Within the play To Kill a Mockingbird (attended Sept. 9), I feel that the adult characters want to regulate the children's seeing, sympathizing, and knowing. Atticus and Calpernia repeatedly tell the children to not try to see Boo Radley, to leave and not watch Atticus shoot the dog, to not follow Atticus to the town jail at night, to leave the courtroom: "It's not right for
children to see such things," they say repeatedly. However, it is important for children to
see such things, and for them to discuss what they've seen with adults
who can help them to contextualize and understand and make meaning--although as Scout, Jem, and Dill each demonstrates, children will make meaning on their
own. Children live in the community, in the larger society; they are
not only passive spectators, they are active meaning-makers as well as
agents of change. In To Kill a Mockingbird, theatricality enables meaning making both for the child characters such as Scout as well as for the audience. A good example of this occurs in the night scene when Atticus, the lynch mob, and the children are gathered at the town square in front of the jail.

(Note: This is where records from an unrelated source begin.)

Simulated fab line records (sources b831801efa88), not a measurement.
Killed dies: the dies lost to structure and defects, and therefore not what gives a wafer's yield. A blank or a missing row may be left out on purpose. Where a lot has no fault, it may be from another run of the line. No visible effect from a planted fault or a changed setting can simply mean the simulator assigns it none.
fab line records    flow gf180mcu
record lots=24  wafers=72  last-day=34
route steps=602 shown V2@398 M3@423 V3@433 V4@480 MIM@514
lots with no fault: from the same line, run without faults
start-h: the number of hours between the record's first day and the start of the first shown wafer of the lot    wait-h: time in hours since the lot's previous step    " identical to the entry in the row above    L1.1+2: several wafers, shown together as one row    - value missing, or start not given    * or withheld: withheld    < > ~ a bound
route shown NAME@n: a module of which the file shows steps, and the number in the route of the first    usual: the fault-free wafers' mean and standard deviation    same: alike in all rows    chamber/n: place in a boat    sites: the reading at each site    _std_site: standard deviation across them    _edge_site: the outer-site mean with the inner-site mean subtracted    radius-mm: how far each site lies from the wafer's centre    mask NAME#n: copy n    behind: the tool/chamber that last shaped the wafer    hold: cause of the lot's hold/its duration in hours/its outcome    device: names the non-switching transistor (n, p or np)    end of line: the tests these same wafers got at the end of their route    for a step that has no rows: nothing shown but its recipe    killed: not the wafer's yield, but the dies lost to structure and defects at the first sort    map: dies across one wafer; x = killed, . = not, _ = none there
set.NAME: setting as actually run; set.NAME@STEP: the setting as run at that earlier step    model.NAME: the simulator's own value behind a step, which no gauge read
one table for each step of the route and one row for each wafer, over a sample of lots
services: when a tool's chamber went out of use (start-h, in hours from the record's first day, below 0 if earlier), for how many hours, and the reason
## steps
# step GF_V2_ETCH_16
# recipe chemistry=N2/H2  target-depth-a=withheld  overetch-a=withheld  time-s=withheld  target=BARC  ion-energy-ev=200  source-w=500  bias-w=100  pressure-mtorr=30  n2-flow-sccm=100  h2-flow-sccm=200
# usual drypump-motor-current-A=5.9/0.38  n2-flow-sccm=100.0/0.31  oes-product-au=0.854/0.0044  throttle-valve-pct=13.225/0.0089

Atticus is sitting by the Civil War memorial in the town square at midnight when the lynch mob arrives. The ensemble actors enter the theater from the doors at the rear of the orchestra (i.e. behind the audience), and walk down the aisles to approach the foot of the stage. My attention was split between looking at the stage and looking at the ensemble cast members standing next to me. This drew my attention to the fact that I was a spectator; it heightened my self-awareness and my awareness of the collective experience of being in the audience. Sitting near the ensemble actors standing in the aisle, I could also see how the director was asking the audience to consider themselves as part of the scene (this happens again later during the court scene when Atticus addresses the audience as the jury). I felt myself being asked to decide, to make a choice, for example, whether I would align myself with the lynch mob, or with Atticus, or with the children, or make my own choice. As the scene continued, and the ensemble cast moved up onto the stage proper, I found myself thinking primarily about what choices I would make as Atticus, and then later what choices I would make as Mr. Cunningham (?) -- the lyncher that Scout talks to so freely. Atticus wants to send the children home, and the lynchers do too. However, the children want to stay with Atticus. Their refusal to close their eyes and remain ignorant/innocent shames the men in the lynch mob. This is observable most clearly in Mr. Cunningham when Scout starts talking to him about his son and what they've been doing in school, and she asks him to say hello to the son for her. The young girl playing Scout spoke unhesitatingly, with a natural effluence that we sometimes see in children, which gave me the impression that her character was oblivious to the gravity and danger of the situation. The more Scout talks to Mr. Cunningham, the more shame he feels, until his
aggression evaporates in a recollection of Self, popping him out of
the lynch-mob mentality. It is a return from a state of deindividuation. "Recognizing the gap between signifier and signified, truth and effect," I did not believe the 21st-century actors really experienced the emotions sincerely during this scene (Davis, 142). I saw the adult actor portraying an adult, intending to do an immoral act, suddenly recollecting himself as a role model for children, and changing his mind. While I couldn't sympathize with being in a lynch mob, the abstract dynamics of the situation are familiar to me, and I would assume to most adults. As for the child actors, I felt they gave the portrayal of an emotion, but did not live the
emotion.
After
the lynching party is broken up and everyone goes home, Scout has a
chance to reflect on the events that transpired that night, and the narrator (adult-Scout) says
that when the full meaning of the events hit her in bed, she started crying. This indicates child-Scout's awareness of the theatricality, although meaning-making was delayed until bedtime when she had time to reflect and think. Similarly for the theater audience, full meaning-making most likely occurs after the play ends and one has time to digest the theatricality more fully, perhaps while walking home and talking it over with a fellow spectator, or perhaps later while thinking in bed, or perhaps not until those thoughts are written down. Just as adult-Scout demonstrates meaning-making through writing in narrating the play, the latter is demonstrated by us in writing these responses (or by Taylor writing about 9/11).